Hong Kong’s securities and futures commission chairman announces crypto regulation prior to his retirement.
Hong Kong’s securities and futures commission (SFC) is planning to introduce crypto regulation to protect investors, the SFC chairman told Hong Kong English-language newspaper the South China Morning Post (SCMP) Monday, Oct. 15.
Chairman Carlson Tong Ka-shing — who will pass his position in the SFC to Tim Lui Tim-leung on Oct. 19 — said in an interview that the watchdog is not considering a ban on cryptocurrency platforms as the Chinese mainland has done, adding that they don’t think that a total ban is “necessarily the right approach”:
“It will not work in today’s internet world when trading can cross national boundaries. Even if we were to ban them, transactions can still be easily conducted via platforms in overseas markets.”
The official added that a legal framework to regulate crypto exchanges is absolutely necessary, noting that the SFC is going to consider the approach carefully as such platforms are “new technologies” and cannot treated as securities. Despite the fact they do not fall under the SFC’s current requirements, Tong proposes equating them to traders:
“We need to see if and how these platforms can be regulated to a standard that is comparable to that of a licensed trading venue, while at the same time ensuring investors interest are being protected.”
According to the SMCP, the exchanges that are working in Hong Kong’s market have welcomed the move. For instance, BitMEX chief operating officer Angelina Kwan told the newspaper that the regulatory authority can help to develop a new industry. And Circle’s CEO Jeremy Allaire said the company will proactively work with the government on those frameworks.

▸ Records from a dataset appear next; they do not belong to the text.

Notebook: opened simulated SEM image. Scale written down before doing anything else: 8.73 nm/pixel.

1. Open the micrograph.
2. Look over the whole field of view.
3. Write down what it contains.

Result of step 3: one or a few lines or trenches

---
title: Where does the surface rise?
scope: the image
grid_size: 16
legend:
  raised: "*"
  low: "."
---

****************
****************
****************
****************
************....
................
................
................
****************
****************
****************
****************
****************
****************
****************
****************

As Cointelegraph previously wrote in a review of Hong Kong’s policy on crypto, the SFC has warned the public about the potential issues of Initial Coin Offerings (ICO) at least twice. Back in September, the country has issued a public warning on the dangers of crypto investments and stressed that ICOs might be considered as securities. In early 2018, a second warning was released, reminding the public about potential risks of ICOs and urging investors to do their due diligence.
This July, the SFC declared in its annual report that it is keeping “a close watch” on crypto and ICOs and will intervene when appropriate.